Finding an exploit in a mining pool — whether it’s hunting for an elusive bug or a crafty cheater — is an extremely difficult process. You have to monitor several indicators and cross-correlate them in order to identify that something is going on. Even then, it can be hard to determine whether it’s a string of bad luck or how the attacker is managing to pull it off.

During the last week of April, after an extensive investigation, we were still unable to find either the bug or the attacker, but we were becoming more and more suspicious that it was an attack that was faking hashrate.

The Investigation

There are several ways to fake hashrate. The most common one is to submit duplicate shares by sending a share multiple times. This is a classic attack and easy to countermeasure.

The second type of attack is called block withholding. Withholding blocks is basically a strategy to cause losses on a mining pool: you mine normally and submit shares, but every time you find a share that is a block you do not send it to the pool. This strategy is detrimental for the miner who loses some profits, but the biggest loser is the mining pool and all its miners as they will get less than expected. A way to monitor for a withholding attack is to mark the users that found a block. And so we did.

On May 6, after implementing this user marking verification, I took a look at the user/hashrate/block found table. To my surprise, one of the miners on Grinmint never found a block for a period of approximately two days. While possible for a very short period of time, it’s highly unlikely for that long of a period.

The attacker was identified.

The Exploit

Having found the attacker, it was still too early to determine whether the attacker was withholding blocks or had found an exploit.

We had to catch him red-handed in order to understand his exploit and so we began to log every share this user was sending. After a few minutes we got the following:

WARN[2019–05–03T19:34:42Z] WORKER: Received hacker share” addr=”X.X.X.X:XXXX” height=155179 jobID=0 nonce=16620723100425694634 pow=”[81466247 136239418 169906556 174870950 305298631 316454817 371131270 377206933 385175416 523906182]” userID=16024

The log shows that the attacker’s shares had a cuckoo cycle length of 10, instead of the required 42 (you can see this yourself by counting the number groups in the pow="..." array)

Invalid Shares

The rest of this post is a bit technical and so I highly recommend you read An Introduction to Grin Proof-of-Work to understand what follows.

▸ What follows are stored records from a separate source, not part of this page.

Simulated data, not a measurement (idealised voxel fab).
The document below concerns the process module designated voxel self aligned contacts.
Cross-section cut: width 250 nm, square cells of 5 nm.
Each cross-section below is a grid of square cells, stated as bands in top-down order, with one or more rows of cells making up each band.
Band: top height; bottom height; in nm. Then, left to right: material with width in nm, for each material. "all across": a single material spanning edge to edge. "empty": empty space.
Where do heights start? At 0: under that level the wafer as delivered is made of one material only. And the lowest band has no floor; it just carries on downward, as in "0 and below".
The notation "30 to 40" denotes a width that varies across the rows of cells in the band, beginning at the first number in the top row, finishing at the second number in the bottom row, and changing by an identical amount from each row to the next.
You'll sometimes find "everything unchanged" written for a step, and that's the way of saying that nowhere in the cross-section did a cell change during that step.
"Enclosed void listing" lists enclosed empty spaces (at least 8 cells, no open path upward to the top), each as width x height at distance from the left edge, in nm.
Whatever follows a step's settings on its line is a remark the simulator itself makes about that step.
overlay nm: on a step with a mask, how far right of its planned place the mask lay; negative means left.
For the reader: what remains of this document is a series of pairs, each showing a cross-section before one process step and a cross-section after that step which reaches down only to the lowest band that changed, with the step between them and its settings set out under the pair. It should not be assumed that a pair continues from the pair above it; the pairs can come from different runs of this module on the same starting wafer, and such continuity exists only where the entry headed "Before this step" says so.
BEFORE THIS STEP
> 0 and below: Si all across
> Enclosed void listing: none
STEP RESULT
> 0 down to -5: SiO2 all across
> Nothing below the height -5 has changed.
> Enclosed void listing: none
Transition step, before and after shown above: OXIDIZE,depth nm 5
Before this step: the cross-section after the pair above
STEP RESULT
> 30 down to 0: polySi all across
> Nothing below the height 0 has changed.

The above log shows that the pow “..” parameter array has a length of 10. Meaning that the miner was sending a valid share, but much less than the required 42 cycle share. How was this possible? At Grinmint, we use our own open-source library, Libgrin, for share verification and validation. My first thought was that I made a mistake in the share verification, but I wanted to double check if Grin also accepted it. I looked at our Grin stratum logs:

0190503 21:04:50.800 INFO grin_servers::mining::stratumserver — (Server ID: 0) Got share at height 155179, hash 00415e6ba476, edge_bits 29, nonce 16620723100425694634, job_id 0, difficulty 1257206/2914935738, submitted by white512

A Grin Bug

What I had thought was a bug in our share validation library, Libgrin was actually a bug in Grin. I tested this by writing a proof-of-concept on both Libgrin and Grin and verified that this kind of invalid share was getting accepted.

At this point, the problem was no longer an attack on Grinmint. My biggest fear was a consensus-breaking bug in the Grin core protocol. That someone could mine and propagate a block with a shorter cycle length would represent a major flaw in Grin’s proof-of-work: you would basically be able to trick the system by spending less than the required work to find a block.

I had to confirm this with my fellow Grin developers. After several verifications we found the issue in the Grin code (which Grinmint’s Libgrin had copied). The good news was any block mined with a lower cycle would be rejected by the network. The bad news was all mining pools were vulnerable to the attack. We needed to make sure all affected parties had a chance to close the attack vector before another person could exploit it.

Once we were sure that this vulnerability did not allow anyone to mine a block, we communicated with the other mining pools and told them how to fix it. A fix was subsequently released on Grin master branch and in Libgrin.

Immediately after we patched Grinmint to refuse any share with a shorter cycle length, our profitability returned to the expected range. Not only had we found a Grin vulnerability, fixed it, but we did the right thing by reporting it.

We at BlockCypher are committed to providing more transparency in the mining pool ecosystem.